Mike Butler: Separatist drivel from Delahunty


Green Party MP Catherine Delahunty tried to stick up for Maori seats on local authorities in the New Zealand Herald today after withering criticism from commentator Gareth Morgan but the more she started digging away at her topic the bigger became the hole she was burying herself in.

Delahunty wrote: “Anyone can stand for a local election but the low numbers of Maori speak for themselves and Maori who speak for haputanga rather than as individuals are extremely rare on councils unless Maori wards are created”.

Yes, there’s always a danger of bunging in a Maori word that you don’t really know the meaning of.

Haputanga is a term for “pregnancy and prenatal care”. I didn’t realise there was a need on council for Maori to speak for pregnancy and prenatal care; there is certainly not much evidence of non-Maori representatives of pregnancy and prenatal care on local authorities, except district health boards.

Delahunty wrote: “The co-governance structures created in some Te Tiriti settlements are actually a closer reflection of Te Tiriti than Maori wards or seats. . .”

There also a danger airily referring to such treatyist terms without looking at the treaty..

A quick look at Te Tiriti reveals in Article 1, chiefs cede sovereignty; Article 2, chiefs tribes and people of New Zealand are guaranteed the ownership of the property they own which they may sell to an agent of the Crown if they so wish; and Article 3, Maori are given the rights of British subjects. No co-governance there.

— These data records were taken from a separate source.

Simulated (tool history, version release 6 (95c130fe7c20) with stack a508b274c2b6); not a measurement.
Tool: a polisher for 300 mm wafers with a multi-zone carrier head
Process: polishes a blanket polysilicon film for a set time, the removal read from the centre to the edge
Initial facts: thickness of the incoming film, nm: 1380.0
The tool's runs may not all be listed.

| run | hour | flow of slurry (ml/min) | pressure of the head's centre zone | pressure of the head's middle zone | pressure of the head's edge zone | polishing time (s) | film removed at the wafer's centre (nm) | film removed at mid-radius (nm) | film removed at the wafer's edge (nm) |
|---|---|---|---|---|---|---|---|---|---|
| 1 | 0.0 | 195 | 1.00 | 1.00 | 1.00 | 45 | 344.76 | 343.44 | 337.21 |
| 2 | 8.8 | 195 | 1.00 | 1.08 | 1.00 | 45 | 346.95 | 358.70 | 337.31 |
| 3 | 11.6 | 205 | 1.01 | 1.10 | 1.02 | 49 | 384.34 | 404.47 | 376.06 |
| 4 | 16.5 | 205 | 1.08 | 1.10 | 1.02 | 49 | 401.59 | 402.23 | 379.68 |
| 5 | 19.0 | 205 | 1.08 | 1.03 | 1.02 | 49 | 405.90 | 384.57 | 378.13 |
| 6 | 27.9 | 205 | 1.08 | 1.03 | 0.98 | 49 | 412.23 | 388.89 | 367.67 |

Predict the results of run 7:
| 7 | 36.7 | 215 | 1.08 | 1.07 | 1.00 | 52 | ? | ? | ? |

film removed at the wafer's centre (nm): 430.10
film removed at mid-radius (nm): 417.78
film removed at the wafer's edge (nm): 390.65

The co-governance structures Delahunty praises involve the appointment to council committees of representatives of the multi-million dollar corporations created through the treaty settlement process. Would Delahunty approve of a local government structure that guarantees the appointment of the representatives (whites only) of local businesses to council committees? I think not. Why does she think that Maori business people on council would achieve a better result?

Delahunty wrote: “I would urge Gareth Morgan to discuss the impact of these wards and seats with people in the Waikato Regional Council, Bay of Plenty and New Plymouth, especially tangata whenua, before naming them as a threat”.

A set-up of 50/50 co-governance, that white mayor Andrew Judd is pushing for in New Plymouth, would destroy the one-person one-vote representation we have in a system based on citizenship, not ethnicity. A quick look at the numbers proves this point. New Plymouth has a voting age population of 52,970, with 48,615 on the general roll and 3697 on the Maori roll. New Plymouth has a mayor and 12 councillors. Does Judd seriously think that six councillors to represent 48,615 general roll voters and six to represent 3697 on the Maori roll is fair and equitable? Morgan can do numbers; Delahunty cannot.

Moreover, Maori are not as keen on separate representation as Delahunty is. Last year’s Maori electoral option resulted in 45 percent (184,630) of Maori voters opting for the general roll and 55 percent (228,718) choosing the Maori roll.

Delahunty wrote: “Rulings such as the recent Waitangi Tribunal ruling that the rangatira did not cede sovereignty to the British Crown in 1840, provide a basis for a new conversation. They correct the colonial record by affirming the korero of the indigenous voices which have been passed down from 1840 to 2014.

(Annoying people who write in English and drop in an undefined word in Maori, in this case “rangatira” (chief) and assume everyone knows what you mean.)

Credit to Delahunty for recognising that all the Waitangi Tribunal does is agree with the Chinese whispers of claimant oral testimony, but credit denied for her wacky belief that any conversation based on the “sovereignty wasn’t ceded” argument will take us to the promised land. It can only take us to more grievance, more redress.

Delahunty wrote: “A fresh conversation will only happen when a better educated generation of citizens is prepared for the dialogue based on a sense of history and justice rather than a less than creative definition of the issues that relies on fear and control”.

“Better educated” could be in the language futurist novelist George Orwell coined as “newspeak” as a term that means more like “those who parrot the new orthodoxy of grievance and redress”. Delahunty’s call for a “dialogue based on a sense of history and justice” appears to have a similar meaning.

Delahunty wrote: “This conversation will not be led by the current Prime Minister who has recently demonstrated a backwards-looking and naive grasp of New Zealand's history, but by people from all cultures whom I meet at Waitangi ever(y) year who come to listen to the dialogue from a place of respect”.

I didn’t see too much respect at Waitangi last year when I went there on February 5. That was the year the high priestess of hate, Titewhai Harawira, delayed the Prime Minister for 40 minutes while she squabbled over the right to lead him on to the marae.

Source:
Catherine Delahunty: Maori representation no threat to open democracy, New Zealand Herald, December 16, 2014. http://www.nzherald.co.nz/politics/news/article.cfm?c_id=280&objectid=11374610

1 comment:

paul scott said...

People like Delahunty are good news for us, she helps makes sure a Labour / Green Government is refused by voters. And the Australian communist helps also. Racism is abhorrent to middle New Zealanders who believe in equality. Yes, we could have a new conversation about how to end the racist representation in Parliament, and local bodies.